Function qsym2::angmom::spinor_rotation_3d::dmat_angleaxis

pub fn dmat_angleaxis(
    angle: f64,
    axis: Vector3<f64>,
    increasingm: bool,
) -> Array2<Complex<f64>>

Returns the Wigner rotation matrix for $j = 1/2$ whose elements are defined by

\hat{R}(\phi\hat{\mathbf{n}}) \ket{\tfrac{1}{2}m}
= \sum_{m'} \ket{\tfrac{1}{2}m'} D^{(1/2)}_{m'm}(\phi\hat{\mathbf{n}}).

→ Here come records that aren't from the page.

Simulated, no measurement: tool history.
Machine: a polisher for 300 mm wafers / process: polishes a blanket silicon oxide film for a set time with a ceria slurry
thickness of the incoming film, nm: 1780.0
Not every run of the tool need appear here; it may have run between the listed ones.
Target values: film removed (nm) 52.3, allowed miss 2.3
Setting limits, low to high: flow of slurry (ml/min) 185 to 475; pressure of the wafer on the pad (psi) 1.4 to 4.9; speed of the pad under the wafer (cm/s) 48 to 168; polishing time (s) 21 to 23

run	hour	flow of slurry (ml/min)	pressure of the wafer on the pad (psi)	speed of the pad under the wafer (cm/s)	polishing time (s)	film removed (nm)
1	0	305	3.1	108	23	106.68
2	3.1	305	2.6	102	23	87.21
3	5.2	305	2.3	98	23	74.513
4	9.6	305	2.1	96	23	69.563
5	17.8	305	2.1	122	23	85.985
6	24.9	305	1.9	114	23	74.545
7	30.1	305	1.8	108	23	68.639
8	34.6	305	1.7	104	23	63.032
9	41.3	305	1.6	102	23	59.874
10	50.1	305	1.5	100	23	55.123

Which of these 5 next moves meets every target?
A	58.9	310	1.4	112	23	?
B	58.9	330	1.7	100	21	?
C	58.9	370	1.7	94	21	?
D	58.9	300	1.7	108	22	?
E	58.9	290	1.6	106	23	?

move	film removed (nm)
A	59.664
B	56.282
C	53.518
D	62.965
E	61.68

The parametrisation of $\mathbf{D}^{(1/2)}$ by $\phi$ and $\hat{\mathbf{n}}$ is given in (4-9.12) of Altmann, S. L. Rotations, Quaternions, and Double Groups. (Dover Publications, Inc., 2005).

Arguments

• angle - The angle $\phi$ of the rotation in radians. A positive rotation is an anticlockwise rotation when looking down axis.
• axis - A space-fixed vector defining the axis of rotation. The supplied vector will be normalised.
• increasingm - If true, the rows and columns of $\mathbf{D}^{(1/2)}$ are arranged in increasing order of $m_l = -l, \ldots, l$. If false, the order is reversed: $m_l = l, \ldots, -l$. The recommended default is false, in accordance with convention.

Returns

The matrix $\mathbf{D}^{(1/2)}(\phi\hat{\mathbf{n}})$.